Chapter 17 notes:

Transactions

 

What is a transaction?  an executing program that forms a logical unit of database processing

 

A transaction needs to be fully done or fully undone and needs to be consistent, having integrity.

 

Why are we concerned with transactions?  We have multiprogramming environments in which more than one user may be trying to access the same data, and there maybe transaction failures that need recovery.

 

Access Operations:  read_item  and write_item

 

read_item(X) -

 

1) Find the address of the disk block that contains item X

2) Copy that disk block into a buffer in main memory (if that disk block is not already in main memory)
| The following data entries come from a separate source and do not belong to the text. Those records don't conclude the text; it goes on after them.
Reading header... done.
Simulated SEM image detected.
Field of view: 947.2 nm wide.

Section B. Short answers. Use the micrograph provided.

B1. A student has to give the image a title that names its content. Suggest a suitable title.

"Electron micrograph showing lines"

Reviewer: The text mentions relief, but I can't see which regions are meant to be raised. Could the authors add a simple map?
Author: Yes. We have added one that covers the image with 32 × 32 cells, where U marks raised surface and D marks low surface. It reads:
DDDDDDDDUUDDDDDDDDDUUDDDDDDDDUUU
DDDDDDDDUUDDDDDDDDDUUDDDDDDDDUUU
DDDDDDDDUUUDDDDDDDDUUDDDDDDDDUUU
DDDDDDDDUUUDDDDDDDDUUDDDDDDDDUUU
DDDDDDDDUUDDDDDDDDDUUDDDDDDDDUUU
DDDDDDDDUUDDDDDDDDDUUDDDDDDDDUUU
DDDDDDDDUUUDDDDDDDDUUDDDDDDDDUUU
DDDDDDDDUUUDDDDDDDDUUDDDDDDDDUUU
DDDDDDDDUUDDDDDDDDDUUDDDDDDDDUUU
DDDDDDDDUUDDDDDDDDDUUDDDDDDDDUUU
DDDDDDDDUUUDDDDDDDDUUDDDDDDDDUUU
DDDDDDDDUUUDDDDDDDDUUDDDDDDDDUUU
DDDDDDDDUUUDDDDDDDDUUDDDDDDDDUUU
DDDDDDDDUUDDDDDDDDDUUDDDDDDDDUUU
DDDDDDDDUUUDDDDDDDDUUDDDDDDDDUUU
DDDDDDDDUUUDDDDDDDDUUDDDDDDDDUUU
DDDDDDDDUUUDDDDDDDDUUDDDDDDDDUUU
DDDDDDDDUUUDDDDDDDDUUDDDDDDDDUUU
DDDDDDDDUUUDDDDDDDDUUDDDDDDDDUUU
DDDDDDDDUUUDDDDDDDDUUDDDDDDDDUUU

3) Copy item X from the buffer to the program variable X

 

write_item(X)

 

1) Find the address of the disk block that contains item X

2) Copy that disk block into a buffer in main memory (if that disk block is not already in main memory)

3) Copy item X from the program variable X into its correct location in the buffer (X has been modified by the program)

4) Store the updated buffer block from the buffer back to disk (either immediately or at some later point in time)

 

Why do we need concurrency control?

 

Lost Update Problem

Temporary Update (Dirty Read) Problem

Incorrect Summary Problem

 

Why do we need recovery?

Types of Failures:

1) Computer failure/system crash

2) Transaction or system error

3) Local errors or exception conditions detected by transaction

4) Concurrency control enforcement

5) Disk failure

6) Physical problems/catastrophes

 

Transaction States -

 

Begin_transaction

Read or Write

End_transaction

Commit_transaction

Rollback (or abort)

 

How progress steps of transactions are recorded in the System Log -

 

[start_transaction, T1]

[write_item, T1, X, old_value, new_value]

[read_item, T1, X]

[commit, T1]

[abort, T1]

 

Desirable properties of Transactions -

 

1) Atomicity

2) Consistency preservation

3) Isolation

4) Durability or permanency

 

Schedules of Transactions -

 

Concept of conflict between 2 operations/transactions in a schedule -

2 operations are in conflict if -

1) They belong to 2 different transactions

2) They access the same data item X

3) one of those operations is a write_item

 

Serial, Nonserial and Conflict-Serializable Schedules -

 

A schedule is (conflict) serializable if it is equivalent to some serial schedule.

 

Using a precedence graph to test for conflict serializability -

 

How to construct the graph -

 

1) for each transaction Ti participating in schedule S, create a node Ti in the precedence graph

2) for each case in S where Tj executes a read_item(X) after Ti executes a write_item(X), create an edge Ti -->  Tj in the precedence graph

3) for each case in S where Tj executes a write_item(X) after Ti executes a read_item(X), create an edge Ti -->  Tj in the precedence graph

4) for each case in S where Tj executes a write_item(X) after Ti executes a write_item(X), create an edge Ti -->  Tj in the precedence graph

5) the schedule S is serializable if and only if the precedence graph has no cycles

 

Cascading Rollback - Occurs when a transaction has to be rolled back because it read an item from a transaction that failed.  For e.g. - on P. 565 we have the schedule -

Se: r1(X);w1(X);r1(Y); w2(X);w1(Y);a1; a2

The a2 was forced (is a part of a cascading rollback) since T2 must also be rolled back since it read X after T1 altered it and T1 was rolled back.